3.2.1. Analysis of Extrusion Torque and Temperature

Figure 5a,b shows the experimental curve, which consists of three stages. First, the extrusion cone of tap begins to process the workpiece, with the torque and temperature increasing sharply at this stage. In the second stage, with the further processing of tap, the calibration part begins to squeeze into the workpiece. In this stage, the extrusion cone and the calibration part extrude the metal together. The torque and temperature continue to increase to the maximum value. The maximum extrusion torque and temperature are 98.06 N·M and 71.49 °C, respectively. However, since there is no cone angle in the calibration part, the increase in torque and temperature is smaller than that in the first stage. In the third stage, the extrusion cone leaves the workpiece, and only the calibration department is processing the workpiece. As the calibration part leaves the workpiece, the torque and temperature gradually decrease. When the calibration part completes the machining of the workpiece, the metal at the through hole of the workpiece will stand firmly in the form of teeth.
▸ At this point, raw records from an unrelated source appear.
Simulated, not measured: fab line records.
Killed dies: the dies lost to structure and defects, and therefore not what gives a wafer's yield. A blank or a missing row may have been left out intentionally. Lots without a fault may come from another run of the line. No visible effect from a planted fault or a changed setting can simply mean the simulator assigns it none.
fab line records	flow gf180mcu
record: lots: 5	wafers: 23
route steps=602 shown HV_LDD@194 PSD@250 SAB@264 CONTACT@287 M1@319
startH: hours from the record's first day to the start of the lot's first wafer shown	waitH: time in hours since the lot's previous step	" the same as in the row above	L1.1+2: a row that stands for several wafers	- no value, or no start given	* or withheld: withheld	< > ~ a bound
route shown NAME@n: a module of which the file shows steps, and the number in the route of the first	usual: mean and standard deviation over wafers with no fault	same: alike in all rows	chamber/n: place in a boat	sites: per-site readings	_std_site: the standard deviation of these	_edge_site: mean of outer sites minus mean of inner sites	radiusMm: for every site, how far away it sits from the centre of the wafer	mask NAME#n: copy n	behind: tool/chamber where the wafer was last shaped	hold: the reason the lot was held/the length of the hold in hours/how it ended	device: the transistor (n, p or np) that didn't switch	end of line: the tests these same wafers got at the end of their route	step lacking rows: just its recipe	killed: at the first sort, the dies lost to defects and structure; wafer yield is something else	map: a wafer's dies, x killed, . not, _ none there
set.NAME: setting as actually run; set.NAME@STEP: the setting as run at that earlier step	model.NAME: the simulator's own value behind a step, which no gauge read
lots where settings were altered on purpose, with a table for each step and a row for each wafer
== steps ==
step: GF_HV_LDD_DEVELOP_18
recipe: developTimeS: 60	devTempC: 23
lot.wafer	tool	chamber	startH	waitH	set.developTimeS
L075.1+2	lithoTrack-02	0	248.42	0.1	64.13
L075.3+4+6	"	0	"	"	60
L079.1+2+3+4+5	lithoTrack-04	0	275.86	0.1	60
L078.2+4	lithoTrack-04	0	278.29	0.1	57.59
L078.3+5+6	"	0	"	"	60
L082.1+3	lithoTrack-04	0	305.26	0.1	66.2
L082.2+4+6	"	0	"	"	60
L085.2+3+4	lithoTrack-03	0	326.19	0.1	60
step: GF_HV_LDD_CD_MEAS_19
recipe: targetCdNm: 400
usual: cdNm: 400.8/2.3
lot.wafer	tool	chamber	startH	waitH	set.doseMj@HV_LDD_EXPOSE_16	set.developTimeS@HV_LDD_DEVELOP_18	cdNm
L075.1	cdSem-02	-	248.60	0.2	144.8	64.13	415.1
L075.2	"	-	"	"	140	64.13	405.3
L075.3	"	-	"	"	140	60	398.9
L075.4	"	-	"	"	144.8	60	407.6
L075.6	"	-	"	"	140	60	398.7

3.2.2. Analysis of Microstructure

The thread is analyzed from the point of view of microstructure. A small sample is obtained through the use of the wire-cutting device, as shown in Figure 6. The threaded sample is eroded with 4% nitric acid alcohol solution. Through the laser microscope system, the microstructure of thread is studied from three parts: tooth top, tooth side and tooth root.

As shown in Figure 7a, the microstructure of metal located at the threaded has undergone obvious changes. The metal undergoes plastic deformation under the extrusion action. Grains are warped and stretched into a streamlined fiber structure. So, the degree of refinement of fibrous structure inside the thread is significantly higher, while the metal far away from the thread area is almost not squeezed by the tap. There is no obvious deformation of the metal in this area. The extent of grain refinement of fiber structure is not changed, as shown in Figure 7b.

It is precisely the difference in extrusion pressure that leads to differences in microstructure. Tooth root is directly contacted with the tap diameter, which bears the greatest extrusion load, and therefore grain refinement of the metal fiber structure is the most obvious. The metal fiber tissue at tooth root is severely squeezed, to the extent that it is unable to distinguish the grains, forming a curved streamline that flows toward the tooth side, as shown in Figure 7c. The metal fiber structure on the tooth side forms a straight line approximately parallel to the side wall, as shown in Figure 7d. The metal fibrous structure at the tooth top is sparse, as shown in Figure 7e.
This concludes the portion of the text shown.